State-backed banks the Royal Bank of Scotland and Lloyds Banking Group are failing to meet legally binding commitments to lend to businesses that were agreed as part ofgovernment support for the two banks.
Under the terms of the Asset Protection Scheme Lloyds pledged to lend an additional £14bn in the year to February 2010 while RBS committed to an extra £25bn in lending over the same period.
These lending pledges were agreed by the banks and the government in return for a government indemnity on up to 90% of losses on the banks’ bad debts.

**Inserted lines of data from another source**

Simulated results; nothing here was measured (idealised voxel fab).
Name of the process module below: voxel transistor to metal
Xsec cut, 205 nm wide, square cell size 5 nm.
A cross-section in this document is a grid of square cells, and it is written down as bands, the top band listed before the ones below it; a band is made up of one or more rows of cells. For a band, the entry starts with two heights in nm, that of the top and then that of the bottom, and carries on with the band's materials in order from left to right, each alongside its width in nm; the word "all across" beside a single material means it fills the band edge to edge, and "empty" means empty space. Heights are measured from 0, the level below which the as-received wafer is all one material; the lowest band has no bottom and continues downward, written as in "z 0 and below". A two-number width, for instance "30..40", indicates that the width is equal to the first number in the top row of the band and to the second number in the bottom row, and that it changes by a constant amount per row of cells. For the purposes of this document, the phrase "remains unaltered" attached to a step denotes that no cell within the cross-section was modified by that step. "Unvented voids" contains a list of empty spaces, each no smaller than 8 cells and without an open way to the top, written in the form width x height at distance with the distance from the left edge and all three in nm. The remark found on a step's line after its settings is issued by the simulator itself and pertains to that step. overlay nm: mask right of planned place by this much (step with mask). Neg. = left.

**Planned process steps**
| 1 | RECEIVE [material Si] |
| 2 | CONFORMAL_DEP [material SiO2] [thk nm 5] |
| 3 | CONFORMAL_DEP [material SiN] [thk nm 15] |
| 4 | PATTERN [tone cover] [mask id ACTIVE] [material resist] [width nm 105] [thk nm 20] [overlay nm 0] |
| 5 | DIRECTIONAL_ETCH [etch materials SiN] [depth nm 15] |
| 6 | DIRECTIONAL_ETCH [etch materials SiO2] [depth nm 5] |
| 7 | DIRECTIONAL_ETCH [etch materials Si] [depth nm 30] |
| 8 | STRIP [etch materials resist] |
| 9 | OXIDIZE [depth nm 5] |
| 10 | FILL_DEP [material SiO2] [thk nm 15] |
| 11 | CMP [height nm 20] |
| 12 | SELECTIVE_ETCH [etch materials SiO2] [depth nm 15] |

But the MP Committee of Public Accounts says that although the banks were on track to meet their mortgage lending pledges as at the end of September, business lending to small and medium-sized firms is likely to fall short of legally binding targets.
The Treasury was unable to tell MPs why business lending commitments are not being met, and the Committee says it was unable to judge whether this was down to a lack of demand, a fall in the availability of funds for banks to lend, or a combination of these and other factors.
MPs noted that the Treasury has limited sanctions in forcing banks to lend and that these should be developed further to stop banks from continuing to meet their pledges.
MPs have also attacked the Treasury for failing to notify the Committee of an £18bn indemnity provided by the Bank of England to cover RBS and HBOS loans.
The Committee dubbed this omission as “unacceptable.”
It added that it was also unacceptable that the National Audit Office had not yet been able to scrutinise the actions of the Financial Services Authority and the Bank of England to check how effectively taxpayer money was spent during the financial crisis.
The Committee says that it welcomes the recent announcement that the National Audit Office will be appointed as auditor of the FSA, and urges the Treasury to force the Bank to do the same “by direct legislation if necessary.”